Successful, Purposeful and Deliberate Coaching (Part -1)
Linda Frasher Meigs

Successful, Purposeful and Deliberate Coaching (Part -1)

How Karl Dewazien and Anson Dorrance Carried the GSA Force '89 Girls to the South Texas State Playoffs! Simple -- One vs. One.

Oh, I know. Everybody coaches 1v1—a lot. But Karl Dewazien and Anson Dorrance taught me how to coach it not only successfully but purposefully, deliberately, and specifically for girls.

Karl Dewazien was brought in from Northern California to do a coaching session at the STYSA Summer Workshop held in Corpus Christi. If Karl's name is ringing bells, but you can't quite remember why it's because he authored what are arguably the most developmentally appropriate series of books on coaching youth soccer available. The books in his FUNdamental Soccer Series have become supplementary texts in the coaching curriculum for many state youth soccer associations.

Karl, Emeritus Director of Coaching for CYSA, did some excellent pullout sessions in Corpus specifically geared to the STYSA Coaching Education Staff. Still, it was his "open-to-the-public" presentation on 1v1 that really caught my attention. Karl not only had U6s & U8s playing 1v1 with passion and enthusiasm, but he also had them setting up their cones and dividing the playing field into grids! Had I not seen it with my own eyes, I would have been skeptical that it could happen. But I did see it. Little bitty kids that would drive the "man on the street" crazy were setting up their playing spaces in an organized fashion under Karl's expert direction. With kids he had never seen before, pulled randomly from the audience, Karl showed us how to work the 1v1 games to the developmental stage of the children involved. Those of us who have taught kindergarten know that only years of experience develop such deftness at successfully communicating with small children about movement in big spaces.

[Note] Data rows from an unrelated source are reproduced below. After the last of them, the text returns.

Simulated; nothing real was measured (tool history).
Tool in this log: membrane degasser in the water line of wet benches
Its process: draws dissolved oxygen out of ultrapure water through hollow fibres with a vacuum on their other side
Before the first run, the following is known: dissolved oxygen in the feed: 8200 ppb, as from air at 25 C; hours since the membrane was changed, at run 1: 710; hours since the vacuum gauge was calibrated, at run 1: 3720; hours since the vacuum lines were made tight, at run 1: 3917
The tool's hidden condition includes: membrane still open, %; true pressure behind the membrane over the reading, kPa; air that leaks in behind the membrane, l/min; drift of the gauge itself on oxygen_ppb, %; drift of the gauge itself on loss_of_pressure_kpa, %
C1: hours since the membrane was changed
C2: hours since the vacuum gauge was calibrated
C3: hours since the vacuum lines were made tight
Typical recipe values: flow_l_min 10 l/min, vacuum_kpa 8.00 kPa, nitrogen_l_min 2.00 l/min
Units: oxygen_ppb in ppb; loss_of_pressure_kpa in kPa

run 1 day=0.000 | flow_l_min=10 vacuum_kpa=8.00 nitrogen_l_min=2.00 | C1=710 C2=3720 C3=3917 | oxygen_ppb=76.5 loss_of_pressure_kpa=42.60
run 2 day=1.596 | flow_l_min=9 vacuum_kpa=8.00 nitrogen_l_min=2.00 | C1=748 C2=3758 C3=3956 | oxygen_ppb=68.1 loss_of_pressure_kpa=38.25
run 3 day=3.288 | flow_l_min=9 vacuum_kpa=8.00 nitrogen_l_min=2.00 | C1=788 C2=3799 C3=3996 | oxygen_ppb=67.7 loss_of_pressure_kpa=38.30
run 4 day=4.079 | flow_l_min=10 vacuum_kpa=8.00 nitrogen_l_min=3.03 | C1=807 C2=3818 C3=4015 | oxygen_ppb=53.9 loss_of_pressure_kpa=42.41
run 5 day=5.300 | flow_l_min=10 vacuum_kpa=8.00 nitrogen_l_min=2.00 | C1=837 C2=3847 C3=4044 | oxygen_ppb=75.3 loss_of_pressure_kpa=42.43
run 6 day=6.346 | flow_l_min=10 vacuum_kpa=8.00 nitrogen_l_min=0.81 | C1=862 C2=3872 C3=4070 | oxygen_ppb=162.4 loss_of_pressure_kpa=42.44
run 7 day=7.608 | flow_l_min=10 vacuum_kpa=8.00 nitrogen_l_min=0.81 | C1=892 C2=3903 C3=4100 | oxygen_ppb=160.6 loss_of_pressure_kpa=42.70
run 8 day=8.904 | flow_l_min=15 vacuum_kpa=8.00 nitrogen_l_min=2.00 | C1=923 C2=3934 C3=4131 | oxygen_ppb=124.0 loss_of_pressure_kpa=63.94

Coach Karl dramatically explained how this intensive approach to 1v1 play had moved his CYSA Modesto Club quickly up the ranks in Northern California. Impressed with Modesto's rapid improvement, Dewazien developed a set of training materials to teach recreational coaches how to maximize the use of 1v1. These materials subsequently became a crucial part of CYSA's Coaching Education Field Curriculum. Karl certainly had my attention.

I then remembered Anson Dorrance using a similar 1v1 play with his North Carolina women's team to increase training intensity at their college practices. Now that was pause for thought! Karl Dewazien, child development guru of American Soccer, advocating a game similar to what I remembered the number one college women's coach using with the number one women's college team in the country. I had to go back and reread what Dorrance had written if I was to make sense of it all for my U-12s.

As I watch local U-8 and U-10 coaches continue to struggle when urging their players to "PASS THE BALL," I am reaping the rewards of a more concentrated effort on 1v1 work. My U-12 players regularly practice taking teammates on 1v1 in practice, and they do not hesitate to beat their opponent 1 on 1 in our games confidently. The 1v1 games have helped their confidence, decision-making, technique, and, most significantly, their fitness level. Because of how we structure the game, complement those who defend well, and score many goals, we have achieved a motivational balance. Defensive positions are valued on our team, and not everyone is clamoring to play striker. Our players love the totality of the game with a maturity beyond most U-12s.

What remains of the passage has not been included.